Paul Hargreaves: Undercover Boss
I was looking forward to watching the new series of Undercover Boss on ITV which has been re-named Undercover Big Boss – don’t be deceived, it is just the same as the previous series. As I say, I was hoping to enjoy the business programme as I have tired a little of Dragon’s Den and The Apprentice, which have both passed their best before date. However, it must be more than a decade since I last watched the programme and much has changed in both business and in me during that time. So, now I hated it!
It wasn’t the rather formulaic patterns I remember from last time; it was the fact that the very rich owner of the business was unaware of the inequality within his business and that he thought he could sort things out by throwing packages of money at problems, rather than going for systemic change.

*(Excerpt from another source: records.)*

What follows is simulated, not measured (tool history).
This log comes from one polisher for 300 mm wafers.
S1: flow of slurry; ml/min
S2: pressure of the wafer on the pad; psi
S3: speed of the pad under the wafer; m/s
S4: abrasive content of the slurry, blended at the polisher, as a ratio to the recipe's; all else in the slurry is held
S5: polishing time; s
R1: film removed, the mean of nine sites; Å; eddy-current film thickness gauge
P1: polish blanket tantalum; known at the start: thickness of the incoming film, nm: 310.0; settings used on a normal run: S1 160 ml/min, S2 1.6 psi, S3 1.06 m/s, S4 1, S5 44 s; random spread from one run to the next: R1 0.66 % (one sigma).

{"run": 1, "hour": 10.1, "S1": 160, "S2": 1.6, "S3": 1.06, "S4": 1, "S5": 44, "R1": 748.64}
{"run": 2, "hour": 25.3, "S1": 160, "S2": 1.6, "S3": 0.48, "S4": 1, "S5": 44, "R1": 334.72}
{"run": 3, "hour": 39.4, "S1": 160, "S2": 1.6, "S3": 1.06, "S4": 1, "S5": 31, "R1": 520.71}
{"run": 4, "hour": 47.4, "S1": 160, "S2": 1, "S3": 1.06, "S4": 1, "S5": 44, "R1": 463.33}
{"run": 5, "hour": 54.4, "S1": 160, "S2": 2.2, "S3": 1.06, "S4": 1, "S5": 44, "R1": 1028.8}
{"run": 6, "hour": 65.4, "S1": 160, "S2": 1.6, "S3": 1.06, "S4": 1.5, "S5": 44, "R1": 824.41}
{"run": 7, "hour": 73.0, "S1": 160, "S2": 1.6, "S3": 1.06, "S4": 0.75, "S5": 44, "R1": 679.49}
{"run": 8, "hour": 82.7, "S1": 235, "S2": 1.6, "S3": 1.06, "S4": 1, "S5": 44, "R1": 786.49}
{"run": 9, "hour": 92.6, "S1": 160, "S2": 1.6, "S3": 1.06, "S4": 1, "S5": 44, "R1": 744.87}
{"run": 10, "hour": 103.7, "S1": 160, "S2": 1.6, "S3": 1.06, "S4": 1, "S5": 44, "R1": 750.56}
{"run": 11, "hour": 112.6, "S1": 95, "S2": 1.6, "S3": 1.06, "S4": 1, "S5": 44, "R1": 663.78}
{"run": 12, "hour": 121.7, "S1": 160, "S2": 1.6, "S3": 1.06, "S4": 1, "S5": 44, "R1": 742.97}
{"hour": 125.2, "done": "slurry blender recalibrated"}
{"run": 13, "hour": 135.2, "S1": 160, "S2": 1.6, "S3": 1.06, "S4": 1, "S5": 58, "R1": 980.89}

The business in the first episode was a caravan park company owning 70+ sites across the country. One part featured the undercover boss working with a maintenance guy on one of the sites, a lovely salt of the earth person doing a wonderful job. He disclosed that he had had one pay rise in the last few years and that was 50p an hour. When it came to the big reveal in the owner’s house to be offered a £5,000 bonus for years of underpayment was, in my view, an insult, particularly as the maintenance man had just walked past a £1.4M Bugatti on the drive. Surely it might be better to have addressed the ridiculous imbalance in the business rather than a token bonus.
Contrast this with the CEO of Gravity Payments in the USA who took a pay cut of 90% to ensure all his people were able to be paid a minimum of $50,000 per annum. Since the change the company has tripled revenues, head count has grown 70%, customer base has doubled, and babies had by staff has grown 10 times. People have left the company half as often. Being generous as a boss isn’t just a better thing to do but it results in more successful businesses.